Solr 1.4 Offers Richer Document Indexing and Speed

Any day now (if not already), the newest version of Apache's Solr (news, site) project hits the streets. A year in the making since the previous release, the Java-based, open source enterprise search server Solr 1.4 offers some exciting feature and performance improvements.

Faster, Better, Stronger

It's nearly impossible to talk about Solr without talking about the Lucene search library (news, site) it relies on. With the release of Lucene 2.9, Solr receives the boost of many under the hood enhancements through its partner in crime.

But Solr received plenty of attention for itself as well. Given how critical search is to helping users find exactly what they're looking for within a site, and to keeping them there by responding quickly as well as accurately, it's little surprise that improvements to Solr itself break down into performance and features.
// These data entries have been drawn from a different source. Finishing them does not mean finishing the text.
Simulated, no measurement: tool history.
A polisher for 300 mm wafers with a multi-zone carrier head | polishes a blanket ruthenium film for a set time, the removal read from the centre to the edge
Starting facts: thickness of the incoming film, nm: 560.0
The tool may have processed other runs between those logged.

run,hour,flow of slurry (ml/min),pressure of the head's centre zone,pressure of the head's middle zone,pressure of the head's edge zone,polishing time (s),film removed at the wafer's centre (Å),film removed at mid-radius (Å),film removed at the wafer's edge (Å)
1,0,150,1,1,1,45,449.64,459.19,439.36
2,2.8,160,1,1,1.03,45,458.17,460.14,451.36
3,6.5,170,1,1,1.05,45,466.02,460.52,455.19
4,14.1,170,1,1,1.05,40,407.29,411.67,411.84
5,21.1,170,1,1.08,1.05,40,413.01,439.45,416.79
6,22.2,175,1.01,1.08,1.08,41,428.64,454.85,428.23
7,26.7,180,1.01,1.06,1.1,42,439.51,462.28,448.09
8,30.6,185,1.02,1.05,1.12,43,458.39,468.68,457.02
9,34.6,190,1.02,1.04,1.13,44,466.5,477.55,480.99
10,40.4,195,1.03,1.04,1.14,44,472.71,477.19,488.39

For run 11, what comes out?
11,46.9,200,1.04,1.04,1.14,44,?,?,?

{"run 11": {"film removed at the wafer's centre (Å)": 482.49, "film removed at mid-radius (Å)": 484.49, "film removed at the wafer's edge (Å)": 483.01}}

Performance-based improvements to Solr 1.4 include:

  • Streamlined caching through a change to the Java class ConcurrentLRUCache, which minimizes the overhead of synchronization.
  • Scalable concurrent file access with a change to the Java platform's Java Nonblocking Input/Output (NIO) API to speed index file access.
  • Smarter handling of index changes through smart re-use of unchanged index segments.
  • Faster faceting through a new implementation of UnInvertedField for multi-value fields, providing in some cases 50 times faster performance.
  • Streaming updates for SolrJ through an optimized implementation of StreamingUpdateSolrServer, which is useful for indexing many documents at one time, in some cases producing dramatic document indexing speed improvements.

New Features

Perhaps the most exciting feature improvement to Solr 1.4 is the ability to index non-XML documents through the addition of Solr Cell, which uses the Apache Tika project to convert various documents to XHTML. Supported formats include PDF, OpenDocument (OpenOffice), Microsoft OLE 2 Compound Document (Microsoft Office), HTML, RTF, gzip, ZIP, and Java Archive (JAR) files. Solr now can detect duplicate documents by using unique signatures, and have a configurable response as to how these duplicates are handled.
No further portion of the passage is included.